Dividend reinvestment plan in a mutual fund scheme allows an investor to re-invest the dividend amount by purchasing additional units under the scheme on behalf of the investor. Net asset value (NAV) for the dividend reinvestment option is the same as that for the dividend payout option for a given mutual fund scheme.
How dividend reinvestment plan works?
On declaration of dividend, mutual fund scheme under the dividend reinvestment plan re-invests the dividend amount on an immediate basis into units of the same scheme at the net asset value (NAV) for a given day. So, units held in the investor's mutual fund portfolio increase with every dividend. As in the dividend payout option, declaration of the dividend results in the fall in the value of NAV and hence additional units are bought at ex-dividend NAV by the fund.
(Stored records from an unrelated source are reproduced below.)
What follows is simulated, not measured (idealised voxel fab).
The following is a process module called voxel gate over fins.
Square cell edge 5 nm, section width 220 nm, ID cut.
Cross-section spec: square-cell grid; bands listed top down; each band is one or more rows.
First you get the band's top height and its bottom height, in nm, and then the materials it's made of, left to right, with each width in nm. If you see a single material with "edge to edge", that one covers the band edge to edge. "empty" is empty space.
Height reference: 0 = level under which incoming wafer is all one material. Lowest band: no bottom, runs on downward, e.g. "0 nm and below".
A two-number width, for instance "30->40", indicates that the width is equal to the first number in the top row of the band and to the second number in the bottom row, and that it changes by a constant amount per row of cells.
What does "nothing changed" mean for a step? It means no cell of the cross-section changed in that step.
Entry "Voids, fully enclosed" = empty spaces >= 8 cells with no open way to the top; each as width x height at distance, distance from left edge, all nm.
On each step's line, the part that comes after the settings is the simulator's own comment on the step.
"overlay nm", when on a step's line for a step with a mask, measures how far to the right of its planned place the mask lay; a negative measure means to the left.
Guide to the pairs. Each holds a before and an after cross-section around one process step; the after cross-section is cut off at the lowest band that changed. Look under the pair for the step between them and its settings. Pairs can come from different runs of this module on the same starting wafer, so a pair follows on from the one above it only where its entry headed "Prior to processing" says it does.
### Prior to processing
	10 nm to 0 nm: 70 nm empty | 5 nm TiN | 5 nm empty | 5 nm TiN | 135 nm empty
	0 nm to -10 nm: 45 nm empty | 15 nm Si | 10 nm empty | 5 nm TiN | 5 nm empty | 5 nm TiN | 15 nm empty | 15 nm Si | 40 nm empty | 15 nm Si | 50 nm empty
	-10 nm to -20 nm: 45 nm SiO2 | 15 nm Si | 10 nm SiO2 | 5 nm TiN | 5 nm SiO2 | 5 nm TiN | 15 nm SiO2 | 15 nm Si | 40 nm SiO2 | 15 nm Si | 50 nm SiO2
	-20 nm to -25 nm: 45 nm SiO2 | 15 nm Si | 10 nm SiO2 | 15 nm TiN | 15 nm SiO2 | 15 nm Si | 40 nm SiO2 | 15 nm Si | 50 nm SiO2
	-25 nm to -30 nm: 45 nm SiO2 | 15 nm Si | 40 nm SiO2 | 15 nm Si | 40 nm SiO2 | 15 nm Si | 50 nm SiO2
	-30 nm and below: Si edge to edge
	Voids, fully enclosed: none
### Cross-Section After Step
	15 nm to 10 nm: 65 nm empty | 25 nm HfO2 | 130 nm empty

Thus, similar to growth option, dividends are not received in the hands of the investors in dividend reinvestment plan and are instead ploughed back by the mutual fund entity at its end. So, the option of dividend reinvestment in a way institutes enforced discipline.
Further, the dividend reinvestment sub-option within the dividend option does not results in considerable change in the value of the investment. However, with every dividend, re-invested money is deemed as a new investment altogether.
How tax implications on Dividend reinvestment plan differ in case of debt funds and equity fund?
In case of debt funds, declaration of dividends attracts dividend distribution tax (DDT) @ 28.325%, including cess and surcharge. The levied DDT is not deducted in the hands of the investors instead the mutual fund organization deducts the amount from the distributable dividend and pays-off the remaining.
While investing in debt funds for less than a year, choice of dividend reinvestment plan in case you belong to a higher tax bracket of 30% would attract less total tax, including capital gains tax and DDT, in comparison to growth option. Else, in case you are in the tax bracket of 10% and 20%, choice of dividend-reinvestment plan would result in higher tax outgo as DDT rate is fairly higher in comparison to short term capital gains tax.
Investment into equity funds for a comparably longer time frame of over one year does not attracts either DDT or long-term capital gain tax for dividend reinvestment plan.